Finding a Format for Very Short Fiction

Wigleaf is an online literary journal that publishes flash fiction under 1,000 words, and they post 1-2 stories a week, compiling a Top 50 list at the end of the year. Before I'd been assigned the magazine for review, I’d visited the site and heard about it via other literary magazines. It seems to have a pretty solid reputation, and will publish both unknown writers and previously-published writers. I do enjoy flash fiction and was excited to spend some time with a magazine dedicated to it beyond my previously brief exploration.
The writing in Wigleaf is pretty well varied. There are stories in all kinds of P.O.V.s, narrative distances, sentence lengths, themes, and forms, and the editors do a good job of making sure that similar narrative structures aren’t placed next to each other to give the magazine a more varied tone. For example, the piece "Aviation" by Sarah Tourjee, which has short sentences and a rather far narrative distance, is placed right next to "Clyde Frazier" by Salvator Pane, which has longer sentences and a much more straight-forward structure, as well as a closer narrative distance.
There doesn't seem to be an interest in genre fiction here, but that may be a result of the form--flash fiction tends to be more literary--rather than an editorial choice. Also, although there is no minimum on word count, I didn’t see any, say, 25 word stories. All of the pieces seemed to be at least 100 words long, with the exception of one, "The First Sign of Holes" by Lucas Southworth, which was 57. Again, this may be a result of the type of submissions they’re getting rather than an editorial choice, but something to keep in mind.

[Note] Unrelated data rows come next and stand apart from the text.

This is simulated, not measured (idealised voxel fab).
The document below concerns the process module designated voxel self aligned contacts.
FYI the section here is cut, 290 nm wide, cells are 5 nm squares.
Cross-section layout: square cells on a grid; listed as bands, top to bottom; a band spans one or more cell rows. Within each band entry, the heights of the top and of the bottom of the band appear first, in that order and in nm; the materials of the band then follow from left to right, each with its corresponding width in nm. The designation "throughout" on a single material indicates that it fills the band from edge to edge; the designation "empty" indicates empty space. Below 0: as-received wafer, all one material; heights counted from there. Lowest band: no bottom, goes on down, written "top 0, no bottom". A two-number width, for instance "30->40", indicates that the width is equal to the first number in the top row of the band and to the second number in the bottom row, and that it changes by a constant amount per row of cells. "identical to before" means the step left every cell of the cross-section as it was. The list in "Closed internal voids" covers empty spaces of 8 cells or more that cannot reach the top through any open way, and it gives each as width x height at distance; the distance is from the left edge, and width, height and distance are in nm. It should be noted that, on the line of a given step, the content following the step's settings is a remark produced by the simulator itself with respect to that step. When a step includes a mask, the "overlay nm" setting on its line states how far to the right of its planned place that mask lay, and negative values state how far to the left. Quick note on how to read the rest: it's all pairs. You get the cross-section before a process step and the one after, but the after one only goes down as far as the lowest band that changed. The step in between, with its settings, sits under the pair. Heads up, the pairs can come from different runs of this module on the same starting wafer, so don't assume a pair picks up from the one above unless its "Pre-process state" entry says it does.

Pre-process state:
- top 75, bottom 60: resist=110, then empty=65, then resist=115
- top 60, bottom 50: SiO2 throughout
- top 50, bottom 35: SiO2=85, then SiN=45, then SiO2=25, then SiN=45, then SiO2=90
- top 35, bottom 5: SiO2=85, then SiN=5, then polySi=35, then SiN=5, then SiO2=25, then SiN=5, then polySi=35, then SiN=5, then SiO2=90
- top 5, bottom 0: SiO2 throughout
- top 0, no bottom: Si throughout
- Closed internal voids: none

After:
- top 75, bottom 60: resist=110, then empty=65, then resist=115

Overall, the largest disappointment I found in reading Wigleaf was not so much the content as the form of the magazine itself. Wigleaf feels resoundingly casual but uninviting. The layout of their website is spare, full of white space, and appears outdated in comparison to other online journals.
Allow me a rant, because I find this important: this is an online magazine, thus all the more important that their site is functional and encouraging for readers to experience. (The point of having a story published is so that people will read it, right?) Instead, we have a single page of frames. There are a list of stories – all interrupted by “Dear Wigleaf” posts, which I will get to later – in descending order. Each time you click on a story, rather than being able to move onto the next story by the next author (as in, say, turning a page in a physical magazine to view the next story or poem), one must go back to the home page. It’s one extra click that feels like a punishment and interrupts the flow of the reading. In fact, one can’t even click-through to the same author’s “Dear Wigleaf” submission. The only time there is the option of a click-through is when a writer has submitted two stories for that post, and in that case the only way to get to the second story is to click through the first one. Imagine if every time you wanted to read the next story in a magazine you had to close the magazine, go to the index, and then flip open to that exact page. There are websites in which Wigleaf’s format is acceptable, but considering it takes approximately 3 minutes to read the average piece, I spent way too much time hitting the back button. It felt like I should just be getting a weekly e-mail rather than trying to read it as a journal itself.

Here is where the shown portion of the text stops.